Previous post below…


I'm not sure about what Sony's definition of "stacked sensor" design means, but from what I've read about it in general and particularly regarding potential upcoming sensors from Canon, you can pretty much throw what you know about more megapixels in a small sensor = worse quality out the window. Well, that's not entirely true, but it is to a certain extent. Let me explain.

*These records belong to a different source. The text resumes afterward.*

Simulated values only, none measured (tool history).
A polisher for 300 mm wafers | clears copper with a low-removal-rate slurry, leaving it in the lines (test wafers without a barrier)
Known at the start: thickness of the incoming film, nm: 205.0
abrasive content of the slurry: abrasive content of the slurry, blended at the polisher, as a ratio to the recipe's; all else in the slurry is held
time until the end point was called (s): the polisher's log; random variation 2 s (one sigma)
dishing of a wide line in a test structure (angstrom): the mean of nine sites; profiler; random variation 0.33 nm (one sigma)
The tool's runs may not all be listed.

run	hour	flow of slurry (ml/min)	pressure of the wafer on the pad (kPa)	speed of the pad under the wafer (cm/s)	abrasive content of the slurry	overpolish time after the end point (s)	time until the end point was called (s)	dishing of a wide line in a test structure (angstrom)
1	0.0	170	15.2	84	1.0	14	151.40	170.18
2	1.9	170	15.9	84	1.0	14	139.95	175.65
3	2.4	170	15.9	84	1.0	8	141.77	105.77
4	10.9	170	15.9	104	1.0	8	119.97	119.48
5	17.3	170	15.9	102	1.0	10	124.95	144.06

From what I understand, you usually need three photo receptors to capture each of the red, green, and blue colors. These take up space on the sensor in two dimensions. The stacked sensor design utilizes three dimensions. Each photo receptor detects the level of red, green, and blue values depending on how far each wavelength of light penetrates through the various filters vertically into the chip. Thus you can get around three times the resolution because you have three times the surface area now without necessarily reducing image quality.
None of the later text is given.